Book Review – TELL THEM OF BATTLES, KINGS AND ELEPHANTS

It’s easy to be intrigued by a story that not only contains a Kipling epigraph, but also entitles the novel with a quote from a Kipling poem. And, by the way, has Michelangelo as its protagonist straddling Renaissance Italy and Ottoman Turkey. And does all this in a lyrical 140 pages.

Mathias Enard wrote Tell Them of Battles Kings and Elephants as historical fiction inspired by real incidents from Michelangelo’s life including the Turkish Sultan’s invitation to the artist to visit Constantinople and a rendering – probably by Michelangelo – of a bridge spanning the Golden Horn. Enard’s work is also replete with actual contemporary personages.

Tell Them is a dialogue between history and conjecture positing that Michelangelo spent a sabbatical in the Ottoman capital wrestling with the architectural challenges of spanning the Golden Horn with the building materials extant a half a millennia ago. He is also portrayed as wrestling with the distractions of love and lust and the frisson generated by competing cultures – as well as his own pride and three dozen psychological demons.

Tell Them is evidently an out-take from Enard’s much longer and more complex story Zone ( https://bit.ly/2SlqR9t ), a 150,000 word novel written as a single sentence (holy shit!). However, Tell Them is plenty complicated in its own way; more of a novella than a novel, the story nevertheless is packed with ideas and motifs. It’s by turns allusive and precise with several lists of everyday items that Michelangelo encountered as part of his travels.

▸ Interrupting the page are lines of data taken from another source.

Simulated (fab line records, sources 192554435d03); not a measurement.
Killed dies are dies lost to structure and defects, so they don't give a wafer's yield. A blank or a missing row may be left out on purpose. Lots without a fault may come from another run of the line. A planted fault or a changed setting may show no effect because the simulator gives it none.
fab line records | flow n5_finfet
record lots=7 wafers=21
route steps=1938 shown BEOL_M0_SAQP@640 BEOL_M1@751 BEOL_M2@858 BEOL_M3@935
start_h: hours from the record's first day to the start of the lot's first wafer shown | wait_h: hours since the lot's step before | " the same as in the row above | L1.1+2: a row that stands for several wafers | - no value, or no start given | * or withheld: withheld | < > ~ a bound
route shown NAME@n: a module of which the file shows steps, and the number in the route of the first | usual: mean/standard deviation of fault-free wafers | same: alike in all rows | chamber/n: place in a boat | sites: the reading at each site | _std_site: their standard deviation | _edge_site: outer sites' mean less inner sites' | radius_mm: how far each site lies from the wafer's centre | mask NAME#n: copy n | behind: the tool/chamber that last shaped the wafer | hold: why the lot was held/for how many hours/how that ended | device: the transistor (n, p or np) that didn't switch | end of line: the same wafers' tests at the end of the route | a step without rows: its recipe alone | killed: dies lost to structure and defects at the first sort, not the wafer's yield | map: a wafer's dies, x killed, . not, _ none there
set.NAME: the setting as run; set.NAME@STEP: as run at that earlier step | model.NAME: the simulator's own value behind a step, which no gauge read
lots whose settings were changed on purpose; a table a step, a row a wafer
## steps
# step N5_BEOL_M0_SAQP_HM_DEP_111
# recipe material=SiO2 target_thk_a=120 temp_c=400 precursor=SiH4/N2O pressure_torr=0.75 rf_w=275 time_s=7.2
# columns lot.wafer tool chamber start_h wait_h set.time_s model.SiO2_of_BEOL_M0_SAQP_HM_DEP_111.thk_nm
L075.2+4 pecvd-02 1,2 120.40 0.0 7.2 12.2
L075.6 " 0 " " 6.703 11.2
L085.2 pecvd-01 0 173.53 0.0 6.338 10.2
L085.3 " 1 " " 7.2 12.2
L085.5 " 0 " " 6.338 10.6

The novel’s themes seem to include artistic creativity confronting power, the inspiration for creativity, the collision of competing cultures, in this case the Christian kingdoms of sixteenth century Western Europe and the Ottoman Turkish Empire near the zenith of its power in the eastern Mediterranean. Further, Tell Them notes the power of a story to delight and divert us from despair.

Love and jealousy are also part of this story in the form of a triangle between an Albanian court poet, a dancer and Michelangelo that comes to a sticky end, but inspires the sculpture and poet to creative flights.

So what’s not to like about Tell Them? For starters, the characters can seem rather flat particularly Michelangelo who is sketched and then marched through his paces. Likely, this is partly due to the brevity of the story; perhaps Enard set himself the challenge of crafting a very short novel and then limed the character with others’ reactions to Michelangelo and his occasional letter home. Further, the great sculptor has already been portrayed in any number of biographies and biographical novels such as The Agony and the Ecstasy, full of the Sturm und Drang of titanic egos battling over the Sistine Chapel’s ceiling. Aside from Tell Them’s episodic dives into Michelangelo’s psyche, delving further into his mentality may have seemed pointless. Speaking of drama, the poet, Mesihi, the foil to Michelangelo, is also a bit overwrought.

Further, the linear plot can appear to be just a framework to paste episodes onto from various points of view with poetic, but spare descriptions of action and setting. And, throughout, the novel seems self-aware and mannered with grand, wonderful, but only touched on themes.

However, the work’s virtues outweigh its challenges and for a less august author of fantasy and historical fiction such as myself ( https://amzn.to/2Hg1Nz2  https://amzn.to/2HqdqU5 ), Tell Them is a concise, imaginative and ambitious effort that’s edifying to read. Along these lines, even without being a member of the academy, it’s great fun to watch Enard blend an awareness of modernist and postmodernist structural concerns with interesting story-telling in an absorbing historical era.